Continuing with the theme of our previous post on “discontinuous improvement,” we have identified three additional causes of Continuous Improvement derailment.
As you’ll see, all three are preventable. But, like many things in life, simple things are not always easy.
For example, removing barriers or obstacles to Continuous Improvement seems a simple and straightforward objective. Yet there are many instances in which the people in charge fail to do so!
One barrier that commonly falls into the ignored category is that of an important individual in the organization who is simply not on board. The individual may feel uncomfortable or threatened by the new way of working and leading; or may simply not agree with one or more key principles of a continuously improving organization, such as the import of what the customer values, or the way to treat employees, or the imperative of constantly improving the work, or using facts and data instead of just opinion. When someone in a position of influence is not on board, he or she creates a misalignment between what people hear and what they see.

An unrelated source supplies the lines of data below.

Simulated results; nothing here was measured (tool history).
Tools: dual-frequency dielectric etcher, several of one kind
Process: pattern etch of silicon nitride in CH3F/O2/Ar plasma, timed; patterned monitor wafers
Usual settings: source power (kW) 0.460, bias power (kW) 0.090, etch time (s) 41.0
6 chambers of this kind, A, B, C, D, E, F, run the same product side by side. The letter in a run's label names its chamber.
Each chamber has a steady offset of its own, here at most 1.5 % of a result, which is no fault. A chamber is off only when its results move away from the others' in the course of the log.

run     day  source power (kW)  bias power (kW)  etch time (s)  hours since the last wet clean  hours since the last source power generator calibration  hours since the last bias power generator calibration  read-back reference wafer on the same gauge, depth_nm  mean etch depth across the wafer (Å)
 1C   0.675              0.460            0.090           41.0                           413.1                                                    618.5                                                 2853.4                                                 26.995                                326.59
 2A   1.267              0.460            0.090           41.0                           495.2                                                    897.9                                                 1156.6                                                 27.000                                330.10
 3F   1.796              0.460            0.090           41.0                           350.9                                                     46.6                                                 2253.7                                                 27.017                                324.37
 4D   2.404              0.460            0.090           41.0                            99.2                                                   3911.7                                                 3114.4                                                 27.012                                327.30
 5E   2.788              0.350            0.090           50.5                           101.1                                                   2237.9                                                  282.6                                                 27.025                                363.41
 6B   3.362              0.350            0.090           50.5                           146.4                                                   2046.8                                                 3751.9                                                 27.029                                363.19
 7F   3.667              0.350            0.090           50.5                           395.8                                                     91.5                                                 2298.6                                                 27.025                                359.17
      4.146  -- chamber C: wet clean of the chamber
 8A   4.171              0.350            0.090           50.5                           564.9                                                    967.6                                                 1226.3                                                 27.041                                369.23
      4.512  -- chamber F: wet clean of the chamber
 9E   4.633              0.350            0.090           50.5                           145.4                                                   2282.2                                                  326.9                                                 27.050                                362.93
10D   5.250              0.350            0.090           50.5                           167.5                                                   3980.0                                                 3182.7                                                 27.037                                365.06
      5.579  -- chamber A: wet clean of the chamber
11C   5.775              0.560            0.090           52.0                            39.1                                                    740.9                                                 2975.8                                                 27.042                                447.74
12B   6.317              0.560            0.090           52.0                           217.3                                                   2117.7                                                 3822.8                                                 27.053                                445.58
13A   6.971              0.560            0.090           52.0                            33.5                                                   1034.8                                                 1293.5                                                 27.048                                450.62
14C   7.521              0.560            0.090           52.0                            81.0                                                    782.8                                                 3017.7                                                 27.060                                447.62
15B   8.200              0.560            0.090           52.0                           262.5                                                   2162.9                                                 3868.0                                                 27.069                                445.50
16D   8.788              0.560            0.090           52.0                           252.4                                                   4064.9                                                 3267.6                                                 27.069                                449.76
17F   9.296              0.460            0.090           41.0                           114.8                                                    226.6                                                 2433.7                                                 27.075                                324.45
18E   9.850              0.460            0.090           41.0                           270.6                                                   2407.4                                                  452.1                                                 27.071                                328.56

If the misalignment is not corrected, the situation has the potential to bring the CI journey to a close.
Similarly, while communication and alignment are essential, they are never really sufficient. People also need the training and skill development to follow the organization’s improvement methodology. Lack of capability or training will prevent people from progressing very far.
But personnel policies or practices can also easily obstruct productivity improvements. Sometimes jobs are defined so narrowly that managers cannot easily move people around to take advantage of productivity improvements. When managers are rewarded financially or in organizational prestige based on the number of people who report to them rather than how efficiently and effectively they operate, managers have powerful disincentives to increase productivity and move their people to where they would add more value.
Often organizations lack an effective mechanism to match up the skills and capability that one department has in excess resources with the needs of another department with a need for resources. To move resources effectively to their point of maximum value, you must develop a system of information about the skills and capabilities of your workforce. A thorough and cross-functional knowledge of people and their skills can enable an organization to move freed up resources to where they can contribute the most value rather than laying off the excess people and snuffing out motivation for further improvements.
No one but the leadership of the organization can remove the barriers to effective continuous improvement. Careful monitoring of progress to identify and remove barriers is essential to achieving a culture of continuous improvement.
Lack of quick success or “quick wins” is another common cause of CI derailments.
Early successes are the nourishment required to keep improvements going. If improvements are too slow, people get discouraged. People begin to adjust the pace of their effort to the slow pace of results.
Third, letting up on the gas after successful improvement initiatives is a more common occurrence than one might think!
In other words, success often carries with it the seeds of failure: the greater the success, the less urgency is felt for further improvements. Without a continued level of urgency, momentum toward improvement will disappear. People will be pleased with the level of performance they have achieved and turn their attention to other things.
To achieve a continuously improving culture, you must never rest. The leaders must continue to reward success, and identify bigger problems or opportunities. They must continue to strengthen the organization in continuous improvement and begin promoting based on skill at improving the work.